Raising an audio Lazarus 

Behold the humble 8-track, a sandwich-sized plastic portal to the days before compact met disc. This cartridge was the first truly portable version of tape, the masterstroke that 40 years ago shrank reel-to-reel to a size that would fit in your dash.

It's also a fossil, a faded flea-market filler relegated to the same media dustbin where old Atari cartridges and Beta home movies decay, an afterthought, if that, to a generation raised on Napster and 10-disc changers in the trunk. Today some Kelly Clarkson-infested iPod Nano docked in a piece of Korean fiberglass purporting to be a car is considered superior to the noble, unrewindable tape that back in the day let your uncle blare “Led Zeppelin IV” out of his third-hand Charger when he smoked grass before football practice. Some world this turned out to be.

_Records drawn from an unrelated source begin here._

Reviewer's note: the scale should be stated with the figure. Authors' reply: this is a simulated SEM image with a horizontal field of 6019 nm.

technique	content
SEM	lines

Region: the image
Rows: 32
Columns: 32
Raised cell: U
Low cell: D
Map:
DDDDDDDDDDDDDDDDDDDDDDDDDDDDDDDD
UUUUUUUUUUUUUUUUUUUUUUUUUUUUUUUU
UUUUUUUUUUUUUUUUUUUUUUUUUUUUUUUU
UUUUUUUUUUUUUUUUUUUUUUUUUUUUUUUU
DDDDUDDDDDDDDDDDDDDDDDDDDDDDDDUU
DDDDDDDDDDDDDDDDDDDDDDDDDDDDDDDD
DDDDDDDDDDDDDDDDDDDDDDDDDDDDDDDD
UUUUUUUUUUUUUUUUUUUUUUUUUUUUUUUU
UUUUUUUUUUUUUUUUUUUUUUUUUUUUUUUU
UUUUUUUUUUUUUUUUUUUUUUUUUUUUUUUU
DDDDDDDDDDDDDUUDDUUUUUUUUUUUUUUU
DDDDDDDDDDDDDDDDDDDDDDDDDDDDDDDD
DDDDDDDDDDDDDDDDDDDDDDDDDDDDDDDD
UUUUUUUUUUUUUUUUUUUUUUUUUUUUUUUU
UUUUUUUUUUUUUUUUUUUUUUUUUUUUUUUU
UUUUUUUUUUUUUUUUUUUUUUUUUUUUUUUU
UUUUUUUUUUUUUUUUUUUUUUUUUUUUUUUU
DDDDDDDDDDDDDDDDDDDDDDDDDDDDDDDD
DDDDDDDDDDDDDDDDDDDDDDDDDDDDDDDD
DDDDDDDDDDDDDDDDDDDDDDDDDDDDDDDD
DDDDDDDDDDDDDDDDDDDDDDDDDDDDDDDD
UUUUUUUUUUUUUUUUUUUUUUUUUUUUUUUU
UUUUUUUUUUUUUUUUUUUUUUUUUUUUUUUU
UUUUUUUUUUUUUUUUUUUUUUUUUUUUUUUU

If the 8-track is dead — and it has been, essentially, for a solid quarter-century — then Nathan Brown is running a morgue. On a recent night, the lanky, mustachioed 34-year-old musician and producer welcomes a visitor to the Stifft Station two-bedroom he and his wife, Tara, share with a little black dog named Cricket and a new kitten named Sneaky. He apologizes for the clutter: speakers stacked in a corner, 8-track decks on the floor. An open closet near the dining room table reveals a wall of hefty cardboard boxes labeled in tiny letters on Post-Its. “I work at Vino's, so I get the cracker boxes for free,” he says. “It just happens that they hold 52 8-tracks perfectly.”

That's untold hundreds of corpses in one closet alone. For Brown, one of Little Rock's certifiable audiophiles known best perhaps as the solo act Browningham, the 8-track is such an object of obsession that he's hoping not only to repopularize, but almost literally to resurrect it. This year he has recorded and engineered releases by two local bands — the Crisco Kids and San Antokyo — solely on 8-track, with plans to do the same for The Thing That Always Explodes, Magic Hassle (release show slated for Sept. 4 at Sticky Fingerz) and the Evelyns (release show July 19 at the White Water Tavern).

If he succeeds in stirring interest in analog music, he'll of course have a corner on the market for the cartridges and for the machines, which he buys used and restores to a condition less likely to eat your tape. As for the 8-tracks themselves, you almost don't want to know. To recycle the old cartridges (and there are only old cartridges available), he rebuilds them individually, cutting the tape to fit the duration of the recording, and duplicates them one by one.

“Everything I'm using,” he says, “people basically are setting out for the garbage.”

It's a pursuit both time-consuming and quixotic. (And maybe, one day, commercial, though for now he estimates, “If I had to guess what I'd be making an hour, it would probably be less than an Indonesian factory worker.”)

It's also highly stuff-intensive. The clutter exasperates Tara — “I love the man's brain, but sometimes I look around our house and think we are stocking up to sell homeless people some real estate,” she writes later in an e-mail. But she also accepts some of the blame for his obsession. It was about three years ago, on a tour road trip without a working stereo in the car, that she, a photographer, began discussing the differences between film and digital shots.

Film, she told him, is a physical mirror image of a scene. Digital, however, is a computerized simulacrum of the same. To her, the colors are askew; the details, fudged. The result is flat, she said, except in the most costly digital photos.